33354, RE: Is Philosophy really the subject you wanna do your doctorate in?|
Posted by Chike, Tue Jun-21-05 12:32 AM
>I don't even mean to be offensive in asking that.
>>You think celebrating a person's
>>life is wrong and that it deprives people of their
>Wrong. I just said there's no need to celebrate a person's
>life. Furthermore, I stated that it's the metamorphosis of
>people into symbols which deprives them of their humanenes
>(see Jesus Christ).
Had to add an anti-Christian dig in there, did you? How lovely. Malcolm is a symbol and there's no changing that. A mature view of him involves understanding the flesh and blood man with faults behind the symbol. I can assure you that neither Spike, LexM nor I eschew the mature view insofar as we have interest in Malcolm. And again, "one of our greatest lives" is not incompatible with understanding that every life is more than a symbol, it's a fault-ridden reality. Hope that's clear for you this time round.
>>I really wish to know what interesting
>>definition it is that you have of "life" and "celebration",
>>this definition that somehow makes "one of our greatest
>>an inhumane description (!!!).
>First, it's an apotheosis - Malcolm the ‹bermensch. Second,
>your use of the possessive pronoun is tantamount to epistemic
>power. You cannot claim him or his life for "us".
"Greatest" in terms of his life's symbolic power, but I'm guessing this will bring you back to your difficulty of understanding how one can understand a life's symbolic power without thinking the symbolism is all there is to it. And part of his humanness is his agency, and Malcolm's acts - most especially his "speech acts" - hold a certain significance in their powerful effect within his life and after it. So his greatness as a symbol has a lot to do with his greatness as a person. Which, again, does not make him an ubermensch, Mr. Either-Or - insult my aptitude for my discipline all you want, I am not going to cede ground so as to be trapped in a silly binary where you either don't celebrate a person or reduce them completely to nothing but an "inhuman" symbol.

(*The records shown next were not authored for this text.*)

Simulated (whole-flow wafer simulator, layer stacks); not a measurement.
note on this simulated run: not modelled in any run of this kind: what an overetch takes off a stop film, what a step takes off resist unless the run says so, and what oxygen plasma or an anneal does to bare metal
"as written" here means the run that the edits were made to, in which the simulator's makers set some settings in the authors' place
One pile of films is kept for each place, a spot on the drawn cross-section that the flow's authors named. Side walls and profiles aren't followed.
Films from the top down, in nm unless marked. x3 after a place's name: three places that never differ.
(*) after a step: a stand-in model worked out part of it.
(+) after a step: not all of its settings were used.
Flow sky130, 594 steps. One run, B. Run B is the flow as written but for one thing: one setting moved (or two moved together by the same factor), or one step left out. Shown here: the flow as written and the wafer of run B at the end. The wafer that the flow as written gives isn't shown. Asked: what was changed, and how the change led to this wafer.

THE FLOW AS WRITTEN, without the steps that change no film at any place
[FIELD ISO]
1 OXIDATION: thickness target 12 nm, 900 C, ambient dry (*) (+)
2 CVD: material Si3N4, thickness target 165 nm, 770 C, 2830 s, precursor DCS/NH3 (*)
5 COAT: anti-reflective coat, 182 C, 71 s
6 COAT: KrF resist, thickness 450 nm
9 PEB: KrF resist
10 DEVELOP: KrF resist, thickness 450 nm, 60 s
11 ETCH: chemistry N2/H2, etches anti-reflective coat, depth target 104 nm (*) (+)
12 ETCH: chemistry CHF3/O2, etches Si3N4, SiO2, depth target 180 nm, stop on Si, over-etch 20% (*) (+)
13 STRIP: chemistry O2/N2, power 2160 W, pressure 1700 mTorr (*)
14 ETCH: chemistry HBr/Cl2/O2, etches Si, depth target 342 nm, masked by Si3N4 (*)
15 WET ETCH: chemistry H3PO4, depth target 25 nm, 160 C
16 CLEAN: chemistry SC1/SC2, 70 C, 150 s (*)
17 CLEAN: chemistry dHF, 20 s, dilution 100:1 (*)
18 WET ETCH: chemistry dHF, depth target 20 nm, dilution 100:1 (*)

"our" = black folks. I think your reference to "epistemic power" is unintelligible unless all you mean is that you think I am overstepping (proper conceptual) bounds. But uh, sorry, since I self-identify as black, I take an interest in black lives that includes speaking from a first-person perspective, and I don't see that as overstepping any boundary. If you think I cannot "claim" a figure in black history, you are either attacking a straw man (am I saying I own other people's lives or something?) or wrong (as I said, if you can't understand the attachment black folks feel to Malcolm X, go study a while rather than argue with me).